Regulatory interpretations and jurisdictional inconsistencies affect the operations of domestic and international digital currency programs that are accessible in the United States. Many digital currency programs in the United States believe that they are not subject to any existing federal or state regulatory structure. This issue is currently being litigated in federal court. Programs with components (servers, bank accounts, corporate offices, etc.) located outside the United States are not subject to U.S. regulations, yet those programs can be accessed within the United States. Issuers and DCEs frequently locate components in international and offshore jurisdictions; this practice enables them to avoid U.S. regulatory oversight and complicates prosecutions.
Anonymity is a heavily marketed characteristic of the digital currency industry. Because digital currency accounts are obtained online and are not subject to the customer identification procedures associated with obtaining a traditional bank account, they often can be opened and funded anonymously. Many digital currency web sites advertise “full anonymity” for transactions. Some issuers require identification, but because users open digital currency accounts online, documents are generally faxed or scanned to the issuer and can be easily altered or falsified. Anonymity continues during the digital currency account funding process, again without face-to-face interaction. Individuals can fund digital currency accounts by making cash deposits directly to an exchanger’s bank account.8 Many DCEs maintain bank accounts in several countries to facilitate cash deposits in various national currencies. Industrywide, exchangers also accept wire transfers, postal money orders, and a variety of other payment types, some of which may make it difficult to determine the source of funds. Illicit users further attempt to conceal their identities by continually opening new digital currency accounts, as often as after each transaction. Digital currency accounts can also be funded with varying degrees of anonymity by mail and over the Internet, using electronic money orders (EMOs), checks, and online banking transfers. Some issuers allow individuals to redeem digital currency account balances in actual precious metals; launderers looking to conduct business in precious metals could exploit digital currencies to acquire them without the paper trail created by the commodities market. Many exchangers will convert digital currency balances into anonymous prepaid (stored value) cards9 that can be used to withdraw funds by various methods, including at worldwide automated teller machines (ATMs). Digital currencies also may be withdrawn through worldwide wire transfers, mailing third-party checks to anyone whom the account holder designates, or a variety of other methods.

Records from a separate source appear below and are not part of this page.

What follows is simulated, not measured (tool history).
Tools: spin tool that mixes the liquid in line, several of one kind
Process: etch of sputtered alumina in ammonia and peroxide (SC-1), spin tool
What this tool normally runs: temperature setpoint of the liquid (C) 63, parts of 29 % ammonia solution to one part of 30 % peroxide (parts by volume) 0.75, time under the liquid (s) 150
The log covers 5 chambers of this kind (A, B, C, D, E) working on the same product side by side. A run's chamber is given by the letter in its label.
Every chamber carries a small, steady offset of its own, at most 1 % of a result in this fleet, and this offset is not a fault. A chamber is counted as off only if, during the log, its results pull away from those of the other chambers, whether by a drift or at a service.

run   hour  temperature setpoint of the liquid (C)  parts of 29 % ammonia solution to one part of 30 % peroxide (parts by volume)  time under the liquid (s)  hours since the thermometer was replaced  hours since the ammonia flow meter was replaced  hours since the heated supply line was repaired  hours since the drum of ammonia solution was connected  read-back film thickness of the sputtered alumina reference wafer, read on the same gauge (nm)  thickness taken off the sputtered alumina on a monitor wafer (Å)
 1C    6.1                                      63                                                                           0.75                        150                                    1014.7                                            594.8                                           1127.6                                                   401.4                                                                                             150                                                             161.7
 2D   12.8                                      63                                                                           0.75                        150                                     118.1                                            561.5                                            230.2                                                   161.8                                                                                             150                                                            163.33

Various technologies can increase the utility of digital currencies for money laundering by providing additional anonymity and networking abilities. Because digital currency transactions are conducted over the Internet, they can be traced back to individuals’ computers;10 however, anonymizing proxy servers and anonymity networks11 protect individuals’ identities by obscuring the unique IP (Internet Protocol) address as well as the individuals’ true locations. Furthermore, mobile payments conducted from anonymous prepaid cellular devices, such as web-enabled phones, may be impossible to trace to an individual. Such portable devices that provide Internet access enable transfers of digital currency; afterward, they can be destroyed, easily and inexpensively, to prevent forensic analysis. Digital currency account holders also may use public Internet terminals or even “hijacked” wireless Internet connections to access their digital currency accounts, causing transactions to appear to originate with the unsuspecting Internet subscriber. Users of digital currency may also use encrypted chat rooms12 to conceal communications between individuals, making law enforcement scrutiny more difficult.
Because digital currency is increasingly misused to purchase drugs and other illicit materials that are sold online, the proceeds of that activity are essentially prelaundered.13 Payment in digital currencies makes it easier for traffickers to launder funds that no longer need to be placed into the traditional financial system. Payment can be immediately forwarded to an international digital currency account, perhaps in payment to the original source of supply, or further layered through multiple digital currency accounts and exchangers until reintegrated into the legitimate economy. Online illicit drug sales are now being conducted on bulletin boards, on blogs, and in encrypted chat rooms, and sellers are increasingly demanding payment in digital currencies, specifically DGCs. Additionally, Operation Raw Deal, an Organized Crime Drug Enforcement Task Force (OCDETF) investigation initiated in November 2006, indicates that several Chinese raw materials manufacturers, which supply large-scale methamphetamine laboratories in the United States and Canada, accept payment in DGCs for drugs, precursor materials, and conversion kits for manufacturing finished products. The targeted companies are responsible for mass manufacturing and distributing anabolic steroid raw materials, human growth hormone (HGH), and certain other prescription and counterfeit drugs illegally entering the United States.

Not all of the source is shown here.